Anne Billet, who appeared under the strongest impressions of grief, being sworn, deposed that she lived in the county of Southampton: she came to London in consequence of having read in the newspapers of the prisoner having been apprehended for the murder of Mr Perceval. She was induced to come to town, from a conviction that she knew more of him than any other friend. She knew him from a child. He resided latterly at Liverpool, from whence he came at Christmas last. She knew him to be a merchant. His father died insane in Titchfield Street, Oxford Road. She firmly believed that for the last three or four years the prisoner was in a state of derangement, respecting the business which he had been pursuing. She had not seen him for twelve months until the present moment. She always thought him deranged when his Russian affairs were the subject of conversation.

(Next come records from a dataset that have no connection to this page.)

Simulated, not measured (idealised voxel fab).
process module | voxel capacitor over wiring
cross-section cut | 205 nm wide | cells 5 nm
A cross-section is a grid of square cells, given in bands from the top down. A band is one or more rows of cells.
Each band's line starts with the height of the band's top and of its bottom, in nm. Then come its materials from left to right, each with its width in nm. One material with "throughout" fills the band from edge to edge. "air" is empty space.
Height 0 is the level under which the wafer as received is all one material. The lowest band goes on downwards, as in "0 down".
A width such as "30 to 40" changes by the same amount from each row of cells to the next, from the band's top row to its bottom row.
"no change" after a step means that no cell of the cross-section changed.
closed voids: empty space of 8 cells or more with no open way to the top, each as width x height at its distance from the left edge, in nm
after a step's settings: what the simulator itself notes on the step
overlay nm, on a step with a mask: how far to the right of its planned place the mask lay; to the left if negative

When cross-examined by Mr Garrow, she deposed that, when in London with the prisoner about twelve months since, he was going to different government offices to seek redress of his grievances. He was then in a state of derangement, as he had been ever since his return from Russia. There was one instance which occurred at the period to which she was alluding, which strongly confirmed her in the opinion of his insanity. About Christmas he told his wife and witness, that now he was come from Russia he had realized more than 100,000L., with which he intended to buy an estate in the west of England and to have a house in London. He admitted that he had not got the money, but said it was the same as if he had, for he had gained his cause in Russia and our government would make good all the loss he had sustained. He repeatedly said to her and to his wife that this was assuredly the fact. Upon one occasion he took Mrs Bellingham and the witness to the Secretary of State's office, where they saw Mr Smith, who said if he had not ladies with him he would not have come to him at all. The prisoner told Mr Smith, that the reason why he brought them was to convince them that his claims were just, and that he would very shortly receive the money. Mr Smith told him he could say nothing upon this subject: he had already sent him a letter alleging that he had nothing to expect. The prisoner then requested Mr Smith would answer him one question -- 'My friends say I am out of my senses. Is it your opinion that I am so?' Mr Smith said it was a very delicate question, and one he did not wish to answer. Having then departed, when they got into the carriage which waited for them, he took hold of his wife's hand and said, 'I hope, now, my dear, you are convinced all will now end as we wish.' Since that period she knew that he had been pursuing his object alone, his wife remaining at Liverpool.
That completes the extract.